Against the backdrop of a potential for recession, flare-ups of market volatility, and political shocks, we believe alternatives may help investors generate additional sources of return, and reduce volatility. In an in-depth interview, the GSAM Quantitative Investment Strategies Portfolio Management team discusses how alternatives may help investors navigate today's markets.
Q: What can investors do to navigate potential volatility?
We believe that alternative investments, both private placements as well as alternatives in liquid form, are an incredibly useful tool for smoothing out the ride so that clients can ultimately stay in their seats during bouts of volatility. A big reason why alternatives are such a useful tool is because of how they behave when equities and fixed income face challenging environments.
Since 1990, alternatives, as measured by the Hedge Fund Research Fund of Funds Index (HFRI FoF), have outperformed equities by 18% on average during periods of bear markets or large drawdowns. Additionally, alternative investments have outperformed core fixed income during periods of rising interest rates by 11% on average. Historically, alternatives have demonstrated the ability to provide a source of outperformance versus either stocks or bonds 57% of the time.

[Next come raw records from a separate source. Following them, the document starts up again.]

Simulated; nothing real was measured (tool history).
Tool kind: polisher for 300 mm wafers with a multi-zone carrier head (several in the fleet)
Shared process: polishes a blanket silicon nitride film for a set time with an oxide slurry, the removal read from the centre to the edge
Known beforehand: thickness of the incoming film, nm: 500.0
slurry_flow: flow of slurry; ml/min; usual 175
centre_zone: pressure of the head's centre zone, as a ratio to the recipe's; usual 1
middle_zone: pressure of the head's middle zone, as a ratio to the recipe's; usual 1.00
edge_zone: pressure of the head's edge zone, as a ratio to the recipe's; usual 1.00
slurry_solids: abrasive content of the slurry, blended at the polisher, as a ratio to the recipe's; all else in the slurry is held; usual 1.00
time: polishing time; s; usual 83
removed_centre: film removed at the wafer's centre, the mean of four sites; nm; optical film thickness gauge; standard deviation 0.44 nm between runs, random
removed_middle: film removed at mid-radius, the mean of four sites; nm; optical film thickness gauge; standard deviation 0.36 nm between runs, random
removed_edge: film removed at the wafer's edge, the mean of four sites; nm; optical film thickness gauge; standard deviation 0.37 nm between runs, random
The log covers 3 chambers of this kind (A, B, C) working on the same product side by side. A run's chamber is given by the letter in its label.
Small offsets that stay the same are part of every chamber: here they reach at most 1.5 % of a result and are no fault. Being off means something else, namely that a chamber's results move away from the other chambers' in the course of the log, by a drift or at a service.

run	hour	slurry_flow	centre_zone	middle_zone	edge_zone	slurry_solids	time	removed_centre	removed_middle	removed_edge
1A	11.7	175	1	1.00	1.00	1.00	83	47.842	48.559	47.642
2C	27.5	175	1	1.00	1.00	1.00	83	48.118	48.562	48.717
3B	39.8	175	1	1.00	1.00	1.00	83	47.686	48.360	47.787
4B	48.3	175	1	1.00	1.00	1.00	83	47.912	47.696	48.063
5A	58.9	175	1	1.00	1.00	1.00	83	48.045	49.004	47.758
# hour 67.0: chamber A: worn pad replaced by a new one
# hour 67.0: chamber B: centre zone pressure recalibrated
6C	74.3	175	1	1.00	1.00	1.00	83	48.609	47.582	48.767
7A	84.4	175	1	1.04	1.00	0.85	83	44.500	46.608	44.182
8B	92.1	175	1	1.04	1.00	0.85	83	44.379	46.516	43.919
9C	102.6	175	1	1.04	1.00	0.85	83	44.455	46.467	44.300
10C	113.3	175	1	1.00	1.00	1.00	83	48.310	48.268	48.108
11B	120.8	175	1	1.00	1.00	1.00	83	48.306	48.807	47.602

Source: HFR, Bloomberg, GSAM. Time period shown is longest common index inception (HFRIFOF inception 01/01/1990) through 31/03/2019. Rising rate periods are periods in which rates went up by more than 100 bps. Bear markets are defined as pullbacks of -10% or more. Challenging environments are equity bear markets and rising rate periods. MSCI World Index is shown net of international withholding taxes. GROWTH OF $100: A graphical measurement of a portfolio's gross return that simulates the performance of an initial investment of $100 over the given time period. The example provided does not reflect the deduction of investment advisory fees which would reduce an investor's return. Please be advised that since this example is calculated gross of fees the compounding effect of an investment manager's fees are not taken into consideration and the deduction of such fees would have a significant impact on the returns the greater the time period and as such the value of the $100, if calculated on a net basis, would be significantly lower than shown in this example. Past performance does not guarantee future results, which may vary. Source: GSAM.
Q: Can you discuss hedge fund performance during the 2018 market backdrop and the 2019 rally?
In 2018, the MSCI World was down about 8.7%. That was an environment when hedge funds, measured by the HFRI Fund Weighted Index, were only down 4.8%, which provided a nice cushion compared to global equities.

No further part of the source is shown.